NEW YORK — A weakening economy and poor weather were cited as Whitehall Jewellers reported profits fell just over 30 percent in the fourth quarter.
The Chicago-based specialty retailer said net income was to $10.1 million, or 69 cents a diluted share, for the three months ended Jan. 31. That represented a 31.6 percent drop from the $14.8 million, or 97 cents, reported in the fourth quarter of 1999.
The company took a charge of $1.3 million in the quarter related to the closing of 10 stores. Excluding this charge, earnings were 74 cents.
Sales rose 5.2 percent to $134.3 million versus $127.7 million, while comparable-store sales decreased 8.1 percent compared to an 11.1 percent increase in comps in the prior-year quarter.
In a statement, Hugh M. Patinkin, chairman and chief executive, said he expects weak economic conditions to continue to negatively impact sales for the next several quarters. Still, he said the company has taken “numerous steps to focus greater attention on improving existing operations.”
Initiatives include better management of expenses, store closings and a reduced store opening scheduled for 2001. The company plans to open roughly 30 stores this year, of which seven have already been opened, Patinkin said.

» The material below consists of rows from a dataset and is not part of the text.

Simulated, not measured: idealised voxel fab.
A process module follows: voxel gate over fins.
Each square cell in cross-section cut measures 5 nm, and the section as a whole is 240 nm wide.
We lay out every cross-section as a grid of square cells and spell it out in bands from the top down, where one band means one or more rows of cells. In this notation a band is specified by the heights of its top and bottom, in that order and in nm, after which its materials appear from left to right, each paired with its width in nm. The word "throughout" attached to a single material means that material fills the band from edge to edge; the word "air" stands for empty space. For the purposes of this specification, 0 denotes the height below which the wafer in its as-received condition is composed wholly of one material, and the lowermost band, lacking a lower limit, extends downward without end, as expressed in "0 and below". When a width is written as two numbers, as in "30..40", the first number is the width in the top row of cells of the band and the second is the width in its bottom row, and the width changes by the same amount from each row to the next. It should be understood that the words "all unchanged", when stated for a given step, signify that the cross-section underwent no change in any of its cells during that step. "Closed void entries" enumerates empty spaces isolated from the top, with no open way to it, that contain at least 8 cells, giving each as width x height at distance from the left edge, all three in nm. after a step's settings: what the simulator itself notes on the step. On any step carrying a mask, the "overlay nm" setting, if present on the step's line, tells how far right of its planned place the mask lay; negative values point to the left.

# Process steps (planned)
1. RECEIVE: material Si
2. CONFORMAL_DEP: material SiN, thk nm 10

“We expect these initiatives will generate improved profit productivity and position us well when the economy strengthens and consumer confidence rises,” Patinkin said.
For the full year, net income fell 62.2 percent to $7.3 million, or 65 cents, from $19.3 million, or $1.28. Earnings before the charge were 71 cents. Sales increased 12.6 percent to $355.1 million versus $315.4 million, while comparable-store sales decreased 1.7 percent versus an 11 percent increase last year.